There are some questions that are really interesting, challenging and stimulating — but also unanswerable.

And when we ask whether we can predict the innovative needs of the future, my response is both “yes and “no.”

Here’s the “yes” answer.

We currently have over 7 billion people on the planet. We know that every one of them that is not mentally impaired or too young to care will want and need basic things: food, clean water, clean-enough air and enough income or a provided income to buy the food and water that’s required.

I think innovations around the pricing and distribution of commodities will be developed. More specifically, there will be innovations focused on nutrition because, if at all possible, we need to make sure that people get the basic food they need.

We are already past the predicted date for running out of potable water (2015); but, having said that, there still isn’t an infinite amount of fresh drinking water. I hope that there are innovations that can desalinate water in a cost-effective way.

Additionally, people that I respect understand that citizens who are not given a proper minimum level of education are underutilized assets and actually become a weight on their respective communities. If more people are given access to education (especially outside of the Western democratic governments), there will be more intellectual power available to work on some of the hardest problems. So, there will continue to be innovations around how people are taught, and there will need to be corresponding innovations around measuring what non-traditional students have learned and what they have mastered.

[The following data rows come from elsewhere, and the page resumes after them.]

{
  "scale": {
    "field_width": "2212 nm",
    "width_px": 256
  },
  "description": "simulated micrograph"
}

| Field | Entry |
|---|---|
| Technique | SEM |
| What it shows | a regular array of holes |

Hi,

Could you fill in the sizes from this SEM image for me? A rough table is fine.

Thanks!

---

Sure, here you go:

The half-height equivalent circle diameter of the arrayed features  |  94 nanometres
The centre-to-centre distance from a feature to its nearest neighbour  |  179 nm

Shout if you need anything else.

There will also be innovations in healthcare — keeping people well instead of reacting to their illnesses, if for no other reason that we can’t afford to keep doing the things we’re doing now.

But, what these innovations will be, how they will be injected into the societal bloodstream, and by whom — I cannot say. I have no clue.

Now, here’s the “no” answer — as in, “No, we can’t predict the innovative needs of the future.”

First and foremost, I am continually surprised at what people find possible, and what becomes the thing we can’t live without.

Microwave ovens and garage-door openers, for example, were leading edge when I was in high school. Now, untold miracles are reduced to commodities that we all take for granted. And, there seems to be a growing list of ways to combine these miracles into new types of useful innovations — cell phones made cameras and photography better and cheaper; wireless enables new ways to explore your environment when you are away from home or work; data collection and analysis enables better transparency in financial products, and the buying of just about everything.

There are probably too many examples to prove that none of us can really see too far into the future in terms of what will be created and adopted as “normal” in short periods of time.

It’s also easy to think that so many of these innovations are just the result of whiz kids looking to get rich. In fact, that may be true, but the unintended consequences of “app development” includes creating data, sharing data and using data, all of which enable true community benefits.

Here’s another way of looking at this.

When personal computers were young, we had word processors, spreadsheets and accounting packages. Then came new killer-app categories; relational databases, desktop publishing; image and photo processing; and so on. Who would have guessed that the real estate industry would be made more level by Zillow and Redfin?

The same goes for hardware innovations. First came processing and storage; standardization allowed devices to get “smart”; and now people need The Internet of Things. Who would have guessed that a Web-connected sensor on a machine in an industrial facility would help us combat climate change and global warming?

If I’ve confused you with my “on-the-one-hand-on-the-other-hand” answer about predicting the innovative needs of the future, then let me contribute some core bedrock beliefs to the discussion.

There are five of them:

  • For starters, the “right” people will always drive and execute innovation; competing for talent will increase.
  • People will increase their commitment to lifetime learning, or they will experience longer periods of unemployment / underemployment; access to education will be increased by innovation.
  • Innovation by numerous people requires (optimally) geopolitical stability and social justice. There must be innovation in basic education and the delivery of basic needs, fairly distributed. And there’s also a general recognition that more is to be gained by being part of society than at war with it.
  • We are all guessing. Just look at how many venture funds have been in the first rounds of the current billion-dollar companies — very few, indeed.
  •  The next “big thing” will be laughed at when it first appears.

And, lastly, I would say this — change is coming from so many different directions, so we have to develop an even higher tolerance for the new. Innovation is fundamental to our lives today; it will be fundamental to our lives tomorrow. And technology will be part of it all.